Monday, March 3, 2014

FEATURE POST: Law Professor Tom Simmons Reviews New Title, The Origins of Adversary Criminal Trial

Professor Tom Simmons is contributing to the collection development effort of the USD Law Library. Under a recently adopted program, professors make recommendations for titles to be added to the Law Library collection. Consistent with the Collection Development Policy of the Law Library, titles recommended for acquisition by the faculty are given priority consideration. If the recommended title is acquired, the faculty member provides a brief review of the title for publication on the Law Library Blog.

Below Professor Simmons provides the second review for a title acquired under the new program. Thank you Professor Simmons!
 

John H. Langbein, The Origins of Adversary Criminal Trial
(Oxford University Press 2003)

The lawyer-dominated mode of a criminal trial took form, without any preconceived plan or direction, from roughly 1690 to a century later in England. Langbein’s history of this development relies heavily on contemporary published pamphlet accounts at the Old Bailey only recently utilized by scholars. He traces the fascinating development of the modern criminal trial—the origins of defense counsel, of a public prosecutor, of the law of evidence, of the diminishing pressure on the accused to speak on his own defense—are intertwined and interdependent. The changes were almost breathtakingly rapid as the eighteenth century trials at the Old Bailey, which rarely lasted more than half an hour. Writes Langbein: “So characteristic was the brevity of trial that when an exceptional criminal trial lasted for some hours, its duration became a subject of remark.”

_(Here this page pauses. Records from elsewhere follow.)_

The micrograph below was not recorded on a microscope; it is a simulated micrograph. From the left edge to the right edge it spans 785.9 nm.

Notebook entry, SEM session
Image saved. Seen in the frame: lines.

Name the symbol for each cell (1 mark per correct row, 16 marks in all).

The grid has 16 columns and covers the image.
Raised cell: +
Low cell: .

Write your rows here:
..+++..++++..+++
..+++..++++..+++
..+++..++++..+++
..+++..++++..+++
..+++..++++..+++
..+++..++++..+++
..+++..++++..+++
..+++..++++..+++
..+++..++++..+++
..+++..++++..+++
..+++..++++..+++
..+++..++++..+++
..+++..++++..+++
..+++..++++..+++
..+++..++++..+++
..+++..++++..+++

Ultimately, however, Langbein is critical of the outcome. He casts the Anglo-American trial with its active evidence-gathering lawyer as disadvantaged relative to European procedure which vests this function in judges or judge-like investigators. He criticizes the advantage the Anglo-American system bestows on the wealthy who can afford to hire skilled counsel and investigations.

It’s regrettable that such an interesting history is narrated by one with a negative view of its accomplishments, but this does not detract from the narrative, skillfully told. Langbein does raise appropriate criticisms of the adversary system, though this reader remains unconvinced in the superiority of the European alternative.